G. Edward White, eminent legal historian at the University of Virginia, has written a wonderful book covering American legal history from the post-Civil War period through the 1920s. The whole book is great, but to me the standout chapter is the very first one, in which White reviews the Supreme Court’s understanding of the 14th Amendment and civil rights in the Reconstruction period.
So much has been said on that subject that one might think there isn’t much more to say. But White provides an extremely lucid and persuasive account of the Court’s 14th Amendment jurisprudence from that period. Unlike many law professors, he is not trying to prove any particular normative point about how this jurisprudence should inform our understanding of current controversies, but simply to explain the court’s decisions through the eyes of those who made them.
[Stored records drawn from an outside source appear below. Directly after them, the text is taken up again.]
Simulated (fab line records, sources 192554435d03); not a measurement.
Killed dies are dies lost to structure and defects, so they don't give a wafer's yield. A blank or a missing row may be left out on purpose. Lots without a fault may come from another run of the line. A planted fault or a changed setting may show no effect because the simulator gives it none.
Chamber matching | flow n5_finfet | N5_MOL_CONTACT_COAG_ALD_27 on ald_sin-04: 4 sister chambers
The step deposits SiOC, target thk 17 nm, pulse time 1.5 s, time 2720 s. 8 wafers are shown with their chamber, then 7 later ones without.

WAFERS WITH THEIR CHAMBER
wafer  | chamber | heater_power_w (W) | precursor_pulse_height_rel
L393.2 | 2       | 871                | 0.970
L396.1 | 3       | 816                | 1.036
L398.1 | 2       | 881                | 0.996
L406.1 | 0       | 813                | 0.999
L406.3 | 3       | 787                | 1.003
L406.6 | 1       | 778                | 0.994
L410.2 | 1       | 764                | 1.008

In essence, White argues that while the radical Republicans wanted the court to nationalize the protection of “civil rights,” the court’s majority believed that the 14th Amendment did not fundamentally alter the relationship between the states and the federal government. The exceptions were a limited category of national rights identified by the majority in the Slaughterhouse Cases, and with regard to involuntary servitude, plus voting rights specifically protected by the 14th and 15th Amendments. Congress could use its 14th Amendment Section 5 power to protect civil rights, but only when (a) state action was involved; or (b) Congress was responding to specific failures by the states to enforce civil rights. White believes that conflict between Congress and the court on civil rights was less a product of the court purposefully abandoning the cause of civil rights, especially for the freedmen, and more a product of the court being unwilling to radically change its conception of the scope of civil rights and federal power. A logical corollary is that if national politics had remained favorable to the cause of civil rights, Slaughterhouse and the Civil Rights Cases would not have been a barrier to legislation responding to established violations of civil rights by state and local governments. White’s explication of the court’s position is much more detailed and elegant than my brief summary can convey, and is worth reading in full.
The chapters on the Supreme Court and “guardian review” during the so-called Lochner era are also especially rewarding (perhaps especially for me, because this is my area of scholarly expertise). White provocatively argued that the court’s Commerce Clause, antitrust and liberty of contract opinions had a significant commonality: trying to police the line between reasonable and therefore lawful regulation, and arbitrary and unlawful exercises of government power.
As with any such volume, one can quibble with what is included and what is excluded. Some readers may find the volume too heavy on national and especially national constitutional history, not heavy enough on state and local developments. That said, my own interests lie more with the former, so I was pleased with the selection.
The book is well-written, but it’s not easy beach reading. Many readers will undoubtedly find themselves choosing to read the chapters of most interest to them, rather than absorbing the entire 680-page book.
But if you have an interest in the subject matter, this book should be in your library.